Get models: example of returned JSON data
[
{"model_description": "De-noise", "model_id": "speech-denoise"},
{"model_description": "De-reverb", "model_id": "speech-dereverb"}
]
Get models: retrieving and selecting a model
// First, we store the address from Important endpoint B as a constant:
const MODELS_ENDPOINT =
"https://server.hance.ai/api/get_models"
const getModelsData = async () => await (await fetch(MODELS_ENDPOINT)).json()
getModelsData()
.then((models) => {
// The array of objects is now available to the getModelData function
// and ready to be utilized.
// We can do something with the models data here. To check if we have
// received the data, we log it to the console.
console.dir(models)
// We also return the models data so the values can be used in the next
// .then() call, like in the example below.
return models
})
.then((models) => console.log(models[1].model_id))//real_time_noise_reverb_v1
.catch(console.error)
Get models: return values
| Field | Type | Description |
|---|---|---|
| models | Array of objects | Each object in the models array contain a model_description and a model_id key. |
Processing audio files
Once you have obtained the upload URL and unique ID, as explained in the Get upload URL section, and selected the appropriate model, we can upload audio files to HANCE’s servers. To do this, make a POST request to the generated upload URL and include some of the query parameters described below with the request.

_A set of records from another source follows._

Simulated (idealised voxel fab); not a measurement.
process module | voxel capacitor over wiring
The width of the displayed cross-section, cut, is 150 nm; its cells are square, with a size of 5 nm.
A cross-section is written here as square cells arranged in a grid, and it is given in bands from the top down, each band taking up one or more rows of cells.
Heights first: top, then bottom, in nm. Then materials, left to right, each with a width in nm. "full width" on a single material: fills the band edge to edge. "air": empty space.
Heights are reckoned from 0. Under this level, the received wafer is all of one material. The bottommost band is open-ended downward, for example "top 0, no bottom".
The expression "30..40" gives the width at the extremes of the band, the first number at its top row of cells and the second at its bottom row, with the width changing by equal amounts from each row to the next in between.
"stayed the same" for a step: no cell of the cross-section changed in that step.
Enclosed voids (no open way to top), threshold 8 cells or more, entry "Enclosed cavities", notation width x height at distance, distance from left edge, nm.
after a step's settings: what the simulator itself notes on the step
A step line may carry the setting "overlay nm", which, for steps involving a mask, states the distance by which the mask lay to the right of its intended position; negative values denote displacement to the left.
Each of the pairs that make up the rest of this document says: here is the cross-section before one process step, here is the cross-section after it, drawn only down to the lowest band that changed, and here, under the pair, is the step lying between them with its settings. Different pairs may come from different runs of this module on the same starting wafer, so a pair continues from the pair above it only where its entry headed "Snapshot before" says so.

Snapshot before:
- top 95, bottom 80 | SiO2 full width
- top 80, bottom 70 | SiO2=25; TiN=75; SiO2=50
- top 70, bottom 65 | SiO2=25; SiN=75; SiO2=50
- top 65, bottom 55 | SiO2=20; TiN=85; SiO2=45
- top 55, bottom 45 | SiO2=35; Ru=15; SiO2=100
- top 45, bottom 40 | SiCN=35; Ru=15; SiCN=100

Processing audio files: query parameters
| Field | Type | Description |
|---|---|---|
| upload_id | String | The upload_id returned from the Get upload URL endpoint. |
| model_id | String | The model used for processing. This can be obtained by using the Get models endpoint detailed above. |
| file_type | String | The parameter is optional, and it accepts the two values audio_file or audio_sprite. If no value is provided, it defaults to audio_file. |
| return_file_url | String | Option to return the file directly and improve speed by eliminating extra transfer. Set the value to true/false with false as the default value. |
| output_format | String | An optional output file format for the processed file. Accepted values are wav (default), mp3, and ogg. |
Processing audio files: return values
The HANCE Web API will return a redirect to the enhanced file once it has completed processing. If the redirect argument is not specified or set to false, the API will return a URL pointing to the processed file instead. The request may take a while to complete, depending on how large and complex the file is.
HANCE C API
The C interface for the HANCE Audio Engine provides developers with simple access to HANCE’s powerful algorithms and processing capabilities from all languages that offer bindings for standard C compatible libraries. The HANCE Audio Engine is a light-weight and cross-platform library, and it should be very easy to integrate it into your application. The library can load pre-trained AI models and use these for audio processing to perform various tasks such as noise reduction and de-reverberation.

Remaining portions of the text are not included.